An excerpt from a letter published in the Financial Times:
Translation is one of the many positive revolutions brought about by artificial intelligence, but, surprisingly it has gone largely unnoticed. While machine translation has made constant but slow progress since the first Georgetown-IBM experiment in 1954 the shift by Google by 2016 from structural rule-based systems relying on grammatical structures to statistical models and neural machine translation was a major breakthrough. Automated translation now takes into account the context to solve the ambiguity of some words or phrases, and to grasp the tone as well as the style in order to find the right vocabulary and the most suited idiomatic forms. Being trained on vast datasets, it is also very unlikely that it will get stuck on a rare or technical expression that a human translator will in turn struggle to find in a paperback dictionary. How AI is overcoming Europe's language barriers, Philippe Huberdeau, 'Financial Times', 30 April 2025
To me, this has application in the world of policy. Our current policymaking system relies on being able to trace the causes of our social problems, to do so continously, and then to try to deal with them. This identification-based model works well when cause and effect can be reliably identified, and don't change much over time, nor differ much over space.
In today's complex societies, it isn't good enough. There are too many variables; and feedback loops mean that implementation of policies changes how people and systems respond. The current model cannot address such complexities, so we get fossilised policies that also tend to be one-size-fits-all.
I don't propose that we try to use AI techniques to solve policymaking goals such as reducing crime, improving health or, at the global level, eliminating war. Trying to condense all of human history into the context according to which effective policies could be made is impossible. Reducing the human experience into terms that machines can understand can't be done. Partly because it's too great, partly because it's too subjective and partly because it keeps expanding.
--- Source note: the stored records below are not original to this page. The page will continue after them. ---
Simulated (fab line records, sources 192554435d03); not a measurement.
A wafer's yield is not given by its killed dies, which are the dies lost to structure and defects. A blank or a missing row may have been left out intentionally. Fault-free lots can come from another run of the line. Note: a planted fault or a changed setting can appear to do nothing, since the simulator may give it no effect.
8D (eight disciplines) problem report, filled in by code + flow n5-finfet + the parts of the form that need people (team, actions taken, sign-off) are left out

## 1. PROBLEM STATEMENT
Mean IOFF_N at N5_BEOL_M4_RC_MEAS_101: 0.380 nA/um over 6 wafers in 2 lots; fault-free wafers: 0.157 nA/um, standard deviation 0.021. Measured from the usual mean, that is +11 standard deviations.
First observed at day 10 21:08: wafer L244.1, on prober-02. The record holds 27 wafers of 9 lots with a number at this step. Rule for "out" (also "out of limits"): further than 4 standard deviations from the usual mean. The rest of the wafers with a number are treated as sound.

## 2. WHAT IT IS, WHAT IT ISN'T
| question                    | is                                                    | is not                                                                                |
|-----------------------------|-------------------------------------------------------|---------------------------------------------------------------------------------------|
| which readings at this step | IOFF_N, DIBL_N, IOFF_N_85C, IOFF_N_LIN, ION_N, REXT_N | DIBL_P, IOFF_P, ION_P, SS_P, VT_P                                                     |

But what we can learn from the application of AI to language translation is that we don't need to fully understand everything about how a language works - its grammar - to translate it effectively. And this is where the Social Policy Bond concept, with its focus on outcomes, enters the picture. Investors in the bonds don't necessarily need to identify and deal with any supposed 'root causes' of crime, war or any of our other social or environmental pathologies in order to address them effectively. Trying to do so would be a Herculean task and so can readily be invoked as an excuse to do nothing. What we can do, and what a Social Policy Bond regime would do, is give incentives to investors to look for the best ways of solving our problems on a continuous bases. That might, in some cases, mean looking for root causes. But it might simply mean researching, trialling and refining many diverse potential solutions and adopting those that are most promising - constantly. Achieving our social goals requires diverse, adaptive approaches. The current policymaking system delivers neither.